2023-11-23 17:13:15

by Al Viro

[permalink] [raw]
Subject: Re: [f2fs-dev] [PATCH v6 0/9] Support negative dentries on case-insensitive ext4 and f2fs

On Thu, Nov 23, 2023 at 10:57:22AM -0500, Gabriel Krisman Bertazi wrote:
> Linus Torvalds <[email protected]> writes:
>
> > Side note: Gabriel, as things are now, instead of that
> >
> > if (!d_is_casefolded_name(dentry))
> > return 0;
> >
> > in generic_ci_d_revalidate(), I would suggest that any time a
> > directory is turned into a case-folded one, you'd just walk all the
> > dentries for that directory and invalidate negative ones at that
> > point. Or was there some reason I missed that made it a good idea to
> > do it at run-time after-the-fact?
> >
>
> The problem I found with that approach, which I originally tried, was
> preventing concurrent lookups from racing with the invalidation and
> creating more 'case-sensitive' negative dentries. Did I miss a way to
> synchronize with concurrent lookups of the children of the dentry? We
> can trivially ensure the dentry doesn't have positive children by
> holding the parent lock, but that doesn't protect from concurrent
> lookups creating negative dentries, as far as I understand.

AFAICS, there is a problem with dentries that never came through
->lookup(). Unless I'm completely misreading your code, your
generic_ci_d_revalidate() is not called for them. Ever.

Hash lookups are controlled by ->d_op of parent; that's where ->d_hash()
and ->d_compare() come from. Revalidate comes from *child*. You need
->d_op->d_revalidate of child dentry to be set to your generic_ci_d_revalidate().

The place where it gets set is generic_set_encrypted_ci_d_ops(). Look
at its callchain; in case of ext4 it gets called from ext4_lookup_dentry(),
which is called from ext4_lookup(). And dentry passed to it is the
argument of ->lookup().

Now take a look at open-by-fhandle stuff; all methods in there
(->fh_to_dentry(), ->fh_to_parent(), ->get_parent()) end up
returning d_obtain_alias(some inode).

We *do* call ->lookup(), all right - in reconnect_one(), while
trying to connect those suckers with the main tree. But the way
it works is that d_splice_alias() in ext4_lookup() moves the
existing alias for subdirectory, connecting it to the parent.
That's not the dentry ext4_lookup() had set ->d_op on - that's
the dentry that came from d_obtain_alias(). And those do not
have ->d_op set by anything in your tree.

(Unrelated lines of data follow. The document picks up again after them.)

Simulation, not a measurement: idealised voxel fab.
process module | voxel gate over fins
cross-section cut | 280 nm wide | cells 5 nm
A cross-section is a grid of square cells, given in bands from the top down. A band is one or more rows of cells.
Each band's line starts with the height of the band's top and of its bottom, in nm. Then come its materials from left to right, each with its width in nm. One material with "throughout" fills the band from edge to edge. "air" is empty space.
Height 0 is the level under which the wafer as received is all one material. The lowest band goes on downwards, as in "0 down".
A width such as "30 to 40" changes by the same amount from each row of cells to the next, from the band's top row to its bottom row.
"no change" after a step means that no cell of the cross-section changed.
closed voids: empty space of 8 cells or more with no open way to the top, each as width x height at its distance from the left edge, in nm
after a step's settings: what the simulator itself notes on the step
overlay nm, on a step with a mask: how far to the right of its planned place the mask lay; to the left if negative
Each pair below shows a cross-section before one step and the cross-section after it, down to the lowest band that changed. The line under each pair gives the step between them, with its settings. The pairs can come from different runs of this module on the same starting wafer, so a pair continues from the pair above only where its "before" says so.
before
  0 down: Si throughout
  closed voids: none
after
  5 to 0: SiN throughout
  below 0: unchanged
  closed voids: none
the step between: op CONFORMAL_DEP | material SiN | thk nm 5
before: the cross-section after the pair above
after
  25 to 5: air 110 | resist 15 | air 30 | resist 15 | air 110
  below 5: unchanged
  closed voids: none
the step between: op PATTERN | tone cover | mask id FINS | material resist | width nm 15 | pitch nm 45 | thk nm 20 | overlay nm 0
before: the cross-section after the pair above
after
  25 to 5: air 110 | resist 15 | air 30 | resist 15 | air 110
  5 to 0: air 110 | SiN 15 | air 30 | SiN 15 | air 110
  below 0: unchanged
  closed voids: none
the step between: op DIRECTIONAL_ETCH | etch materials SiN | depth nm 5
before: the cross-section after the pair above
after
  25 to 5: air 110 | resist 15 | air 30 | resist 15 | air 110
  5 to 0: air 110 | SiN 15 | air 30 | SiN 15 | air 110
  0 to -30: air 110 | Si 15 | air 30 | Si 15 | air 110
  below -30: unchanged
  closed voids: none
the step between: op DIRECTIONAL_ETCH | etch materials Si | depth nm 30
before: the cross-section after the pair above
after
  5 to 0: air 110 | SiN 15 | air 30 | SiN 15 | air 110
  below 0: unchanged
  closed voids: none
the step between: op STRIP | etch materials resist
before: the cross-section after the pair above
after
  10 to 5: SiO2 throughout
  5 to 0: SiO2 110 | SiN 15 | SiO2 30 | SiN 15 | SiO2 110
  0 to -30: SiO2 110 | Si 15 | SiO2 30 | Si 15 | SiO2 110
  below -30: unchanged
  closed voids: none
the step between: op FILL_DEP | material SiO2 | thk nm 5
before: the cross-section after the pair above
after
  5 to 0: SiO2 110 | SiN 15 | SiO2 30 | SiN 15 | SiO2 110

That's the problem I'd been talking about - there is a class of situations
where the work done by ext4_lookup() to set the state of dentry gets
completely lost. After lookup you do have a dentry in the right place,
with the right name and inode, etc., but with NULL ->d_op->d_revalidate.


2023-11-23 17:38:09

by Gabriel Krisman Bertazi

[permalink] [raw]
Subject: Re: [f2fs-dev] [PATCH v6 0/9] Support negative dentries on case-insensitive ext4 and f2fs

Al Viro <[email protected]> writes:

> On Thu, Nov 23, 2023 at 10:57:22AM -0500, Gabriel Krisman Bertazi wrote:
>> Linus Torvalds <[email protected]> writes:
>>
>> > Side note: Gabriel, as things are now, instead of that
>> >
>> > if (!d_is_casefolded_name(dentry))
>> > return 0;
>> >
>> > in generic_ci_d_revalidate(), I would suggest that any time a
>> > directory is turned into a case-folded one, you'd just walk all the
>> > dentries for that directory and invalidate negative ones at that
>> > point. Or was there some reason I missed that made it a good idea to
>> > do it at run-time after-the-fact?
>> >
>>
>> The problem I found with that approach, which I originally tried, was
>> preventing concurrent lookups from racing with the invalidation and
>> creating more 'case-sensitive' negative dentries. Did I miss a way to
>> synchronize with concurrent lookups of the children of the dentry? We
>> can trivially ensure the dentry doesn't have positive children by
>> holding the parent lock, but that doesn't protect from concurrent
>> lookups creating negative dentries, as far as I understand.
>
> AFAICS, there is a problem with dentries that never came through
> ->lookup(). Unless I'm completely misreading your code, your
> generic_ci_d_revalidate() is not called for them. Ever.
>
> Hash lookups are controlled by ->d_op of parent; that's where ->d_hash()
> and ->d_compare() come from. Revalidate comes from *child*. You need
> ->d_op->d_revalidate of child dentry to be set to your generic_ci_d_revalidate().
>
> The place where it gets set is generic_set_encrypted_ci_d_ops(). Look
> at its callchain; in case of ext4 it gets called from ext4_lookup_dentry(),
> which is called from ext4_lookup(). And dentry passed to it is the
> argument of ->lookup().
>
> Now take a look at open-by-fhandle stuff; all methods in there
> (->fh_to_dentry(), ->fh_to_parent(), ->get_parent()) end up
> returning d_obtain_alias(some inode).
>
> We *do* call ->lookup(), all right - in reconnect_one(), while
> trying to connect those suckers with the main tree. But the way
> it works is that d_splice_alias() in ext4_lookup() moves the
> existing alias for subdirectory, connecting it to the parent.
> That's not the dentry ext4_lookup() had set ->d_op on - that's
> the dentry that came from d_obtain_alias(). And those do not
> have ->d_op set by anything in your tree.
>
> That's the problem I'd been talking about - there is a class of situations
> where the work done by ext4_lookup() to set the state of dentry gets
> completely lost. After lookup you do have a dentry in the right place,
> with the right name and inode, etc., but with NULL
> ->d_op->d_revalidate.

I get the problem now. I admit to not understanding all the details yet,
which is why I haven't answered directly, but I understand already how
it can get borked. I'm studying your explanation.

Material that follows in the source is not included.